“I’m interested in doing work involving communication with people,” says artist and Anacortes, Washington native Kate Clark over a cup of coffee at Twiggs.
“Piñatas are a great vehicle to connect with folks. I see myself as a piñata counselor. I meet with people to discuss what this piñata means to them. Breaking open this thing full of treasures is a powerful symbol. So I like to help people figure out how to make it mean the most to them.”
It was in this spirit that Clark designed a George Washington piñata for an experimental school in Washington D.C.
“He’s always seen as such a stodgy figure,” Clark says, “so I thought it’d be fun to break open the head of one of the founding fathers and find condoms, fake moustaches, and candy inside.”
Clark moved from Washington D.C. to San Diego in August to work on her Masters of Fine Arts at UCSD.
“I figured San Diego would be great. There’s a really strong tradition of piñata and sculptures stuffed with ephemera here. Usually there’s Sponge Bob or a cowboy, but I want to do something where people have the chance to customize their celebration."
Pricing is not fixed and ranges from $30 to $500, to be determined after consultation. An example of one of Clark’s high end works is a life-size self-portrait doll, not for sale, with real dentures and skin painted with bees wax.
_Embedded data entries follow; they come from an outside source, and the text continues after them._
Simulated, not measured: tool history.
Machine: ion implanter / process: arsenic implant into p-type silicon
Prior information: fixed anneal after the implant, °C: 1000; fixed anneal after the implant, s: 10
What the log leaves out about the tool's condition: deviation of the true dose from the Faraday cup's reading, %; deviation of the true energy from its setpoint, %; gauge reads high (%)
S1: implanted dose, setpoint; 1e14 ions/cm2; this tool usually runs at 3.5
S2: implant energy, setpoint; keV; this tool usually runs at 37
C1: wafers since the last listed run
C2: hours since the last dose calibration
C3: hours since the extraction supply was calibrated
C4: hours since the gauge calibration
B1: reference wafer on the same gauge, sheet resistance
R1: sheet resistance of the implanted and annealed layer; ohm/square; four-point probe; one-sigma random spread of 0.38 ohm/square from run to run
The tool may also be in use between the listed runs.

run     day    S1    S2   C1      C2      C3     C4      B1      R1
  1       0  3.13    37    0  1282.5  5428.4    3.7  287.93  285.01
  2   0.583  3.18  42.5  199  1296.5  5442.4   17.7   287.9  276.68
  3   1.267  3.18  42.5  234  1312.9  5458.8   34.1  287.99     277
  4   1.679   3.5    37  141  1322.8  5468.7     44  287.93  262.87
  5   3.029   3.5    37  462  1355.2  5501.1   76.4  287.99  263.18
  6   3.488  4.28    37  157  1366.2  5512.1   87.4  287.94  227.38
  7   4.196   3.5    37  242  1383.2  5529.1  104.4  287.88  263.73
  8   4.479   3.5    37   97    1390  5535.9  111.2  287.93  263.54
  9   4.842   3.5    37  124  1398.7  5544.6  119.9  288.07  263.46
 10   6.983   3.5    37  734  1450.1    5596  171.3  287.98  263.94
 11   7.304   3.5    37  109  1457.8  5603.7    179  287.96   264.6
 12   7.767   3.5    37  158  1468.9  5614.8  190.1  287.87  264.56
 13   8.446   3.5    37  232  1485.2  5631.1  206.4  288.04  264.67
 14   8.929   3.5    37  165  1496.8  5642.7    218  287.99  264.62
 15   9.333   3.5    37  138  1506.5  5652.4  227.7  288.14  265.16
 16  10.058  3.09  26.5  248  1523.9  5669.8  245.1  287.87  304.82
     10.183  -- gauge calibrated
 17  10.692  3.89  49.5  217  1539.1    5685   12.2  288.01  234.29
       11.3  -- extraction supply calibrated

“It’s based on the paper mache dolls in Mexico rumored to be used in brothel windows to represent the women inside. I wanted to make a life-sized doll - make her more of a force to be reckoned with.”
“I think the act of the piñata in its own right is kind of subversive – taking this beautiful object and destroying it. At any ritual gathering, the idea of transformation is important – blowing out candles or burning something or breaking something. Every culture has that. I want to make that connection a more personal process.”